There’s that old phrase, “the devil is in the details.” And that is the case, sometimes. But today, for the following story — one of redemption and family and a proper goodbye — we’ll gladly subscribe to its more hopeful alternative, coined by the late great French architect Le Corbusier …

“God is in the details.”

In 1942, United States Marine George Traver received a curious object in the mail, via his mother. A Boy Scout pocket knife. There must’ve been something special about it, sentimental or not, because the young man had it on him when he was killed a year later, on November 20, 1943 by Japanese forces in the battle to capture Tarawa.

He wasn’t alone. According to Pentagon records, 1,000 Marines and U.S. Navy sailors were killed in the fight, along with 2,000 others that were wounded.

In May of 2015, in a mass grave on the island in the South Pacific, George Traver’s remains were positively identified and located at long last.

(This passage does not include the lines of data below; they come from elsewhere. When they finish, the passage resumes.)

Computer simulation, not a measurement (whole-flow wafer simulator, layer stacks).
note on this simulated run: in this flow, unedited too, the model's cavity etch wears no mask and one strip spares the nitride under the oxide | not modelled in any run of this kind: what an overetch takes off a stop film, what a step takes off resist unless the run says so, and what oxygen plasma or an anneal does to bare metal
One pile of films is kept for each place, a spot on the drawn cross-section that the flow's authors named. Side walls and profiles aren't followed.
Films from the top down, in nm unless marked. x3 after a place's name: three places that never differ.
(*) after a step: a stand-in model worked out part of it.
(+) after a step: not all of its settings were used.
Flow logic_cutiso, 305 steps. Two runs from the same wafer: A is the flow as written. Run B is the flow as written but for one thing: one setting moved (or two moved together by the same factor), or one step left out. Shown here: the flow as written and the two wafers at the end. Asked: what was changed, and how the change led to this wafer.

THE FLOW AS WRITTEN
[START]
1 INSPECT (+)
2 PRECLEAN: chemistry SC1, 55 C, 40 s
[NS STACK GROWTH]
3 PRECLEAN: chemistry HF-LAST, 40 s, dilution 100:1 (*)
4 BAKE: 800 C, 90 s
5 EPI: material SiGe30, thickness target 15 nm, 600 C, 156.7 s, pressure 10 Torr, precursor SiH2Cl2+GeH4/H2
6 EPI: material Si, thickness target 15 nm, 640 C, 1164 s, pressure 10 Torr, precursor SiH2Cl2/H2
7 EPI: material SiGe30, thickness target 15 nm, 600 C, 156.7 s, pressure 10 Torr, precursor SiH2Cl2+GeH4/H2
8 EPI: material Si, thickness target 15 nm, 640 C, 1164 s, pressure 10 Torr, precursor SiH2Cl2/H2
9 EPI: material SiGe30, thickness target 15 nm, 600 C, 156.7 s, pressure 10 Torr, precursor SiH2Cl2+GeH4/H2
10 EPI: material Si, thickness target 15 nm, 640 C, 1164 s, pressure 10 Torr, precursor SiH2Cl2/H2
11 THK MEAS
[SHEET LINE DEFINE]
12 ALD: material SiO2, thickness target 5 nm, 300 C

It was the pocket knife, along with dental records, that located the fallen Marine’s body.

This from

“When we got the report back from the recovery team one of the artifacts that they found on him was a knife, [said one of Traver’s relatives] … and the description of it was a 3-inch or a 4-inch knife blade, bone case covering and a Boy Scout emblem on it. So it was almost like he carried something that meant something to him so much and mentioned about being home.”

“His mother lived to be 90 years old and, right up until her dying day, she was hoping to hear something about George and get him back,” relative Al Wheeler told WNYT. “She tried and tried. Never happened.”

A second funeral for Traver will take place in Chatham, New York (the one in 1944 was called off) where service member will be laid to rest, at home, in the Chatham Rural Cemetery.